Use duckdb to examine the data:

duckdb
> SELECT * FROM 'metrics.parquet' LIMIT 10;

Alternatively start a jupyter notebook using analyze/sim.ipynb:

jupyter notebook

Comparing Simulation Runs

How do we conclude a simulation is better or worse that another run?

Each simulation will likely be targeting a specific result however there are common results we should expect to see.

Changes should not make correctness worse. Correctness is defined using two metrics:

  • Percentage of events successfully persisted on the node that accepted the initial write.
  • Percentage of events successfully replicated on nodes that observed the writes via the Ceramic protocol.

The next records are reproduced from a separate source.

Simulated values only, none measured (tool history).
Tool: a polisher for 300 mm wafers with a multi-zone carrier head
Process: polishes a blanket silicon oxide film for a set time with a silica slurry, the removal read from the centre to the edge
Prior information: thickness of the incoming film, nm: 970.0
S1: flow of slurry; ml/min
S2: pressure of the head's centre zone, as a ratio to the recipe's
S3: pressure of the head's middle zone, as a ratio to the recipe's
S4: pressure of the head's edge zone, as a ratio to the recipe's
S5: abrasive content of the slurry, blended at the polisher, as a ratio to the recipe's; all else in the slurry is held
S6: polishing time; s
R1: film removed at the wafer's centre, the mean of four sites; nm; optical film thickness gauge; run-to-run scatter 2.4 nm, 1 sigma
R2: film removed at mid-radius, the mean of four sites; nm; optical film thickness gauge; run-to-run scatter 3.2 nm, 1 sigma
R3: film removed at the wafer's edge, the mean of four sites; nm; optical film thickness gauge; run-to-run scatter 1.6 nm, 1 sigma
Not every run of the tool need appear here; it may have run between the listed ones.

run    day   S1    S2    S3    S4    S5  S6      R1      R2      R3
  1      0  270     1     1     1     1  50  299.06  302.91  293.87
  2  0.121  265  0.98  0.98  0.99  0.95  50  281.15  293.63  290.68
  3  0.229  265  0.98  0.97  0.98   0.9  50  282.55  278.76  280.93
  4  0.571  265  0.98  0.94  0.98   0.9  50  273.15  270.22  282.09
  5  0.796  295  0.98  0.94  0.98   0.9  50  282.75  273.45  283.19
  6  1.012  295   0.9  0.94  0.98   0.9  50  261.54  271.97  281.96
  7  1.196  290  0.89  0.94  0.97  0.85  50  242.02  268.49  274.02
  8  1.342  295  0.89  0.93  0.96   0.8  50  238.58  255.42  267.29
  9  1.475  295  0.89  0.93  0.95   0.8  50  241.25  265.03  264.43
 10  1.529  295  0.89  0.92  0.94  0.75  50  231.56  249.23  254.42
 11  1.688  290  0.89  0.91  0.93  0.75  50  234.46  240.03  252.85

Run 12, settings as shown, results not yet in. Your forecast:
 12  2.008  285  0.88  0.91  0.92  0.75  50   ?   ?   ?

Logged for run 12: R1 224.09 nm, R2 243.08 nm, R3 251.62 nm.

Changes should not make performance worse. Performance is defined using these metrics:

  • Writes/sec across all nodes in the cluster and by node
  • p50,p90,p95,p99 and p99.9 of the duration of writes across all nodes in the cluster and by node
  • Success/failure ratio of writes requests across all nodes in the cluster and by node
  • p50,p90,p95,p99 and p99.9 of duration of time to become replicated. The time from when one node accepts the write to when another node has the same write available for read.

For any simulation of the Ceramic protocol these metrics should apply. Any report about the results of a simulation should include these metrics and we compare them against the established a baseline.

Performance Analysis

In addition to the above, we can also use datadog to dive further into performance.

Datadog

Keramik can also be configured to send metrics and telemetry data to datadog.

You will first need to setup a barebones network that we can install the datadog operator into. An example barebones network from the above setup:

apiVersion: "keramik.3box.io/v1alpha1"
kind: Network
metadata:
  name: <name of network>
spec:
  replicas: 1
  datadog:
    enabled: true
    version: "unique_value"
    profilingEnabled: true

You will need to install the datadog k8s operator into the network. This requires installing helm, there doesn't seem to be any other way to install the operator without first installing helm. However once the datadog operator is installed helm is no longer needed.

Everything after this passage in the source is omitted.